Ruling may affect local nude dancing


High court calls ban OK attempt to deter crime

BY BEN L. KAUFMAN
The Cincinnati Enquirer

        The U.S. Supreme Court on Wednesday encouraged Union Township's attempts to control adult entertainment in Clermont County.

        Justices said the Erie, Pa., ban on all public nudity could cover nude dancing without violating First Amendment freedom of expression.

        More important to Union Township, the high court also said the ban was an acceptable attempt to prevent or reduce such secondary impacts as crime attributed to nude dancing clientele.

        Wednesday's 6-3 decision goes further than any regulations attempted by Union Township to stop nude dancing at Deja Vu, 516 Batavia Pike.

        The ruling “sounded pretty good to me,” said township attorney Lawrence E. Barbiere, but he would not elaborate until he studied the opinion.

        Deja Vu attorney H. Louis Sirkin also found something to applaud:

        Union Township can't ban public nudity or nude dancing, because Ohio law says exposed breasts or pubic areas are not necessarily indecent.

        Rather, the three-year court battle focuses on licensing rules that Mr. Sirkin says violate the rights of Deja Vu and its employees.

        If the township tries to justify its licensing with studies from other communities that “prove” nude dancing imposes negative secondary effects on a community, the Supreme Court “clearly gives us the right to rebut that,” Mr. Sirkin said.

        Until Wednesday, Mr. Sirkin said, courts assumed such studies were valid and it was very difficult to argue other wise.

        Mr. Sirkin would not predict his next move until he talked with Mr. Barbiere.

        Action in the Deja Vu case was postponed late last year after U.S. District Judge Sandra S. Beckwith denied an injunction against the township. Rather than press on, everyone agreed to wait until the Supreme Court ruled on the Erie law.

        Meanwhile, Union Township has not enforced the challenged rules.
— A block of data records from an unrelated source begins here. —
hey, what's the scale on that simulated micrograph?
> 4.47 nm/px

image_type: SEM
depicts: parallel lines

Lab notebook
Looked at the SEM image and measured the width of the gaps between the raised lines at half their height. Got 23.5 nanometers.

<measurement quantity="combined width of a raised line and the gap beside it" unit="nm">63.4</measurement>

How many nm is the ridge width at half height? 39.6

        Erie made it illegal to knowingly or intentionally appear in public in a “state of nudity,” but female barroom dancers could perform in pasties and a G-string. Pennsylvania's highest court said the law infringed on First Amendment freedom.

        Wednesday, the Supreme Court said nude dancing is “expressive conduct” but it “falls only within the outer ambit” of First Amendment protection.

        In the main opinion, Justice Sandra Day O'Connor conceded that the nudity ban might have “some minimal effect on the erotic message by muting that portion of the expression that occurs when the last stitch is dropped.”

        However, she said, women are free to perform wearing pasties and G-strings, and that “leaves ample capacity to convey the dancer's erotic message.”

        A key point was her belief that the nude-dancing ban was not aimed at the protected erotic message. Rather, Justice O'Connor said, it furthers the community's “interest in combating the negative secondary effects associated with adult entertainment establishments.”

        Chief Justice William H. Rehnquist and Justices Anthony M. Kennedy and Stephen G. Breyer joined her opinion.

        Justices Antonin Scalia and Clarence Thomas, in a separate opinion, upheld the Erie law on different grounds. They cited “the traditional power of government to foster good morals ... and the acceptability of the traditional judgment ... that nude public dancing itself is immoral.”

        Mr. Sirkin found that reasoning “very dangerous for the First Amendment” if applied to other forms of protected expression.

        On the other hand, Mr. Sirkin praised Justice David H. Souter, who would have sent the case back for Erie to prove its ordinance was designed to deal with “real harms” to the community.

        Justices John Paul Stevens and Ruth Bader Ginsburg dissented even more forcefully. They said the court had decided for the first time that secondary effects “may justify the total suppression of protected speech. ... Indeed, the plurality opinion concludes that admittedly trivial advancements of a state's interests may provide the basis for censorship.”